Trump Targets Oil Trade with 25% Tariff Threat
President Donald Trump has escalated his stance on immigration and energy, threatening a 25% tariff on oil and gas purchases from Venezuela. The tariff, set to take effect on April 2, targets global buyers of Venezuelan crude, aiming to sever financial support for Nicolás Maduro’s regime in Caracas.
This announcement sparked volatility in oil markets. US crude futures rose by 1.5% before settling at $69.02 per barrel, reflecting growing concerns about global oil supply disruptions.
Venezuela in Washington’s Crosshairs
Venezuela is already under heavy scrutiny from the US government. Chevron, a key US producer in the region, has been ordered to wind down operations. Despite this, the US Treasury has extended Chevron’s deadline to cease business with Petroleos de Venezuela SA to May 27.
Trump’s order, which he called “secondary tariffs,” follows the model of secondary sanctions and could have serious implications for oil trade globally. Buyers like China, Cuba, and India now face increased costs and legal hurdles if they continue importing Venezuelan oil.
Impact on Global Oil Buyers and US Refiners
The largest consumers of Venezuelan oil include US refiners such as Valero Energy Corp, Phillips 66, and PBF Energy. These companies rely on Venezuela’s heavy crude to balance refining operations. Although Trump didn’t explicitly target US imports, uncertainty looms over whether domestic companies will also face restrictions.
Global oil buyers may scramble to find alternative sources, especially as Mexican and Canadian oil exports to the US have already slowed. With Venezuelan oil flows at a five-year high in February, any disruption could boost global oil prices further.
Oil Prices React to Political Volatility
Global oil prices are already under pressure due to oversupply concerns and slowing US economic growth. Trump’s renewed Venezuela tariffs are adding another layer of risk, making investors cautious. Brent crude remains below recent highs, while geopolitical tensions continue to dominate sentiment in the oil market.
Analysts suggest Trump’s aggressive posture could push prices higher in the short term, especially if refiners struggle to replace lost Venezuelan oil. The global oil market remains highly sensitive to any perceived threat to supply chains.

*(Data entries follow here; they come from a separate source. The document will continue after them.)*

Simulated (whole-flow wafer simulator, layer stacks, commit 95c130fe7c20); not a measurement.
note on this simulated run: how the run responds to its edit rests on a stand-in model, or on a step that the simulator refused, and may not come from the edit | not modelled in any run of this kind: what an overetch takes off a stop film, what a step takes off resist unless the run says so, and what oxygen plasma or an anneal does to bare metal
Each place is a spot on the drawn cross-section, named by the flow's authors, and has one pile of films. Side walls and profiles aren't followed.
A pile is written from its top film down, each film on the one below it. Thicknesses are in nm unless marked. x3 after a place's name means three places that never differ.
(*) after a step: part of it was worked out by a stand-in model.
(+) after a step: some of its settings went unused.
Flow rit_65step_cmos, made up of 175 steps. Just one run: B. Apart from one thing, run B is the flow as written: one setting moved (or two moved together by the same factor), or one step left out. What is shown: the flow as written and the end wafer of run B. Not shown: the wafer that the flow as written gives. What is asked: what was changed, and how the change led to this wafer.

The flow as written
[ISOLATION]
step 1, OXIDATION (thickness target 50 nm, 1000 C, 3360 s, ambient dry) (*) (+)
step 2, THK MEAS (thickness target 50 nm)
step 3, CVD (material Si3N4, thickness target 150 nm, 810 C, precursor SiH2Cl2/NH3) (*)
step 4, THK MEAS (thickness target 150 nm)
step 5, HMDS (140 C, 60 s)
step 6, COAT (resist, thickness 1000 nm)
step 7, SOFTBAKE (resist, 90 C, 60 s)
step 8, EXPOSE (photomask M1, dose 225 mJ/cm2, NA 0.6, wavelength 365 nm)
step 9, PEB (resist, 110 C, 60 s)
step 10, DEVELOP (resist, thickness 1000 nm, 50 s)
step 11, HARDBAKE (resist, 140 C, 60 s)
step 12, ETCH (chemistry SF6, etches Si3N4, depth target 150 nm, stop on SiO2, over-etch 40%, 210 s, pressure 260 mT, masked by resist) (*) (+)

Geopolitical Moves Intensify Energy Tensions
The Venezuelan move is part of a broader strategy targeting the South American nation’s government. Trump accused the Maduro regime of covertly sending criminals, including members of the Tren de Aragua gang, to the US. The administration has responded with aggressive deportation efforts, some under an obscure 18th-century law.
Trump’s remarks on “LIBERATION DAY IN AMERICA” framed the oil tariff as part of a larger effort to combat what he sees as threats to US national security. However, critics warn that politicizing oil trade could strain diplomatic relations and worsen volatility in energy markets.
Venezuela’s Oil Reserves and Global Influence
Despite producing less than 1% of global oil, Venezuela holds the world’s largest proven crude reserves—303 billion barrels, or 17% of global supply. This paradox underscores the country’s untapped energy potential.
However, due to sanctions and chronic underinvestment, Venezuela’s production has plummeted. In 2024, the nation produced just 875,000 barrels per day, according to OPEC. The latest US tariffs could stifle efforts to revive output and reshape oil dynamics across the Americas.
What Comes Next for Oil Markets?
With Trump’s tariffs poised to take effect on April 2, markets will watch closely for reactions from China, India, and other major oil importers. Any retaliatory actions or supply cuts could cause a new wave of volatility.
For now, the global oil market braces for impact. Prices may rise further if refiners struggle to fill the supply gap, and diplomatic rifts could widen as Trump pursues an aggressive trade and energy agenda.